Il Monstro di Firenzicadillo* – or, I could kill a Florentine (review)

The Monster of Florence: A True Story
The Monster of Florence: A True Story (Photo credit: Wikipedia)

Don’t ever get arrested in Italy is the short version of this book.

The Monster of Florence by Douglas Preston and Mario Spezi was recommended by Richard Bacon on his radio programme during a discussion about the Meredith Kercher case. If you’ve been harbouring any lingering suspicions that Amanda Knox (convicted and then freed on appeal) might have been guilty, think again.

Don’t read on if you hate spoilers. Really.

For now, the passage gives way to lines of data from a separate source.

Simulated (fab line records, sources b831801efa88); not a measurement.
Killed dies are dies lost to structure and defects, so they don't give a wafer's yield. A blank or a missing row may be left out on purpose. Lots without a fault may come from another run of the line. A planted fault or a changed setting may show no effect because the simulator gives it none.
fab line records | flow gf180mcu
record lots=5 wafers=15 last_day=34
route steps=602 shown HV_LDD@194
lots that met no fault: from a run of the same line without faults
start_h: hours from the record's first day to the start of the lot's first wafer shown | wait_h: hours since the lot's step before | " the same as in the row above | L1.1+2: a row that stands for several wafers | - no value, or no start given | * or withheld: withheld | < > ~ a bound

Starting in 1968, a series of double murders in the hills around Florence terrified the local population. The victims were all, ahem, courting couples, and the bodies were frequently mutilated. The same gun was used in every murder, and some aspects were ritualistic. The second double killing was committed in 1974, but the police didn’t connect it to the case until much later, because it was a “chaotic” scene, in contrast to the “organised” and carefully posed scenes from later on.

A number of lead investigators and prosecutors have run the case over the years. If you’ve ever watched or read any Montalbano or Zen books, you’ll know something of how the Italian system works. It’s a bit like the French system, and the Italians have the same bizarre double police that the French have. Needless to say, their efficiency at gathering evidence and securing crime scenes leaves a lot to be desired. These guys aren’t like the CSIs you see in CSI. In fact, there’s a video of the investigation in the Kercher case that shows the police – on camera – dropping evidence on the floor, contaminating it.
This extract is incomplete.